A theorem of differential topology states that any $C^1$ manifold admits a compatible $C^{\infty}$ differential structure. I find this curious on account of such manifolds as the graph of $f(x) = x|x|$, which is $C^1$ but has a discontinuity it it's second derivative.
Question: How does the compatible smooth structure on the above graph "hide" the discontinuity?
A qualitative answer is fine.
I think a better way to think about it is that a $C^1$ manifold doesn't "know" about any discontinuity in higher derivatives it might have. You can't define the second derivative of a function on a $C^1$ manifold, so you can't even express the idea that such a derivative would be discontinuous intrinsically.
Let's call your example $X$. Note that the projection map $p:X\to\mathbb{R}$ sending $(x,x|x|)$ to $x$ is a $C^1$ diffeomorphism. So actually, $X$ is exactly the same as $\mathbb{R}$ as a $C^1$ manifold. The $C^1$ manifold structure of $X$ can't tell that it has a "kink" at $(0,0)$: as far as the $C^1$ structure is concerned, $X$ might as well just be $\mathbb{R}$ with no kink.
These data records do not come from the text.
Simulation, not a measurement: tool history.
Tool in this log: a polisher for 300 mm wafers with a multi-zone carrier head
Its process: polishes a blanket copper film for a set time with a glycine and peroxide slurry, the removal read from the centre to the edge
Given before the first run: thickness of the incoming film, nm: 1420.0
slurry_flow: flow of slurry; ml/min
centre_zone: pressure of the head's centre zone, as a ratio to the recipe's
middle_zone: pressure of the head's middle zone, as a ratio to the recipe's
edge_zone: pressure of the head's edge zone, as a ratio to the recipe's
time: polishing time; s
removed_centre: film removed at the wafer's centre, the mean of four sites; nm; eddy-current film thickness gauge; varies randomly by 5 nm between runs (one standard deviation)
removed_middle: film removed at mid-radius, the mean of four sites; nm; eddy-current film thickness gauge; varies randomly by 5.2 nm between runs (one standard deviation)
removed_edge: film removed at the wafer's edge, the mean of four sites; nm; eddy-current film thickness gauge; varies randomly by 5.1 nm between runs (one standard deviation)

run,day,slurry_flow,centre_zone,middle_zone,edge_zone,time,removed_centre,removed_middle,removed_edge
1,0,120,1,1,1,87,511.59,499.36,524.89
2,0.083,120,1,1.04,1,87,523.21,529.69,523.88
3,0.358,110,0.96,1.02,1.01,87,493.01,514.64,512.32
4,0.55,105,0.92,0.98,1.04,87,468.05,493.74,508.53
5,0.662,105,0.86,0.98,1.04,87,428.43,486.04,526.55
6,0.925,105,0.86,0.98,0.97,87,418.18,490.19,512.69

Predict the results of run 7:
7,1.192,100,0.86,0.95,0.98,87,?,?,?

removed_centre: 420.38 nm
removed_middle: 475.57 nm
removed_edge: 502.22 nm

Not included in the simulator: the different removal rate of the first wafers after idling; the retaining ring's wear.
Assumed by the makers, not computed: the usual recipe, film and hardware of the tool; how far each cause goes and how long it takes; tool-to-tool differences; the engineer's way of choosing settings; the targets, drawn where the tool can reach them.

The only reason you think that your $X$ has a kink in it is because you are imagining it sitting inside $\mathbb{R}^2$, and indeed the map $X\to \mathbb{R}^2$ is not a $C^2$ embedding. But this embedding is not part of the $C^1$ manifold structure of $X$. The $C^\infty$ structure you can put on $X$ doesn't "hide" the singularity of $X$ as a subset of $\mathbb{R}^2$; it's just that the map $X\to\mathbb{R}^2$ fails to be a $C^\infty$ embedding.